OKB 2026: A Decisive Supply-Side Revolution

CN
PANews
Follow
29 days ago

Written by: danny

"All functions must be accessed via API calls, and any form of backdoor access is prohibited. Those who do not comply will be fired. Have a nice day.

In 2002, Amazon's Jeff Bezos issued the famous "Bezos API mandate." At that time, Wall Street mocked Amazon as a distracted retailer, but Bezos was methodically dismantling his monolithic architecture. He firmly believed that if a service could support Amazon's peak traffic, it should become a utility for the entire industry.

In August 2025, OKX also experienced its own "AWS moment." By burning ten million OKB and permanently locking the total supply at 21 million, Lao Xu (Xu Mingxing) completed a decisive "decluttering"—cutting off OKB's dependence on exchange profit buybacks and pushing it into the deep sea of protocol sovereignty.

Reading Guide: Analyzing OKB from four dimensions:

  • (1) The narrative of scarcity with a constant supply of 21 million;
  • (2) The shadow cash flow of OKB;
  • (3) Gas demand and deflationary mechanisms of X Layer;
  • (4) The infrastructural value of OKX Web3 Wallet and the growth curve of OKB.

1. Introduction: From "Amazon's Servers" to "Web3's Utilities"

On a deep night in 2002, Amazon's Jeff Bezos felt a strong sense of frustration in his Seattle office. Despite the rapid growth of Amazon's e-commerce business, the internal tech team seemed stuck in a quagmire: every time a new feature was developed, engineers had to start from scratch to build servers, configure databases, and handle network bandwidth. This inefficient repetitive work made Amazon look more like a heavy, outdated machine rather than a tech company.

That night, Bezos wrote a brief memo that would propel the entire internet forward: "All functions must be accessed via API calls, and any form of backdoor access or direct linking is prohibited." He concluded with the famous ultimatum: "Those who do not comply will be fired. Have a nice day." (aka Bezos API mandate memo)
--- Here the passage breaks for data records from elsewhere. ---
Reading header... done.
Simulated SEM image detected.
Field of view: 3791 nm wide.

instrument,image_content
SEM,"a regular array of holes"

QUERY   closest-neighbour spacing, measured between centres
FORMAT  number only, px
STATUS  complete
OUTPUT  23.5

Initially, this system, known as AWS (Amazon Web Services), was only meant to make it easier for Amazon to sell books. Wall Street was puzzled for a long time: "Why would a retailer spend huge amounts on server rentals?" It wasn't until years later that people realized: Netflix was using AWS, Uber was using AWS, and even the Pentagon was using AWS.

At that moment, Amazon's valuation logic completely changed. It was no longer just a retailer valued based on "gross profit from sales," but a tech infrastructure company that collected "digital taxes" from the internet's foundation.

2026: OKB's "AWS Moment"

Today, as we look back from 2026, OKB is undergoing the exact same identity reconstruction.

For a long time, the market's perception of OKB remained stuck in the "book-selling era of Amazon"—it was seen as an "internal discount coupon" or "supermarket giveaway coupon" for the OKX exchange, with its value tightly anchored to the trading volume of centralized matching services. As long as the CEX industry slowed down, OKB's valuation would hit a ceiling.

However, a series of "major surgeries" in 2025 broke this shackling. By permanently locking the supply at 21 million and shifting the value focus of OKB entirely to the X Layer (public chain) and OKX Web3 Wallet (entry point), Lao Xu effectively completed a "decentralized version of API restructuring":

  • Separation: He extracted "OK" from OKB. OKB is no longer a profit certificate of a company but has become an indispensable native resource in the on-chain world, akin to AWS's computing power.

  • Reconstruction: Just as AWS transformed Amazon from a "seller" to a "definer of internet rules," the binding of X Layer and Web3 Wallet has transformed OKB from a "fee collector" to a "definer of on-chain traffic rules."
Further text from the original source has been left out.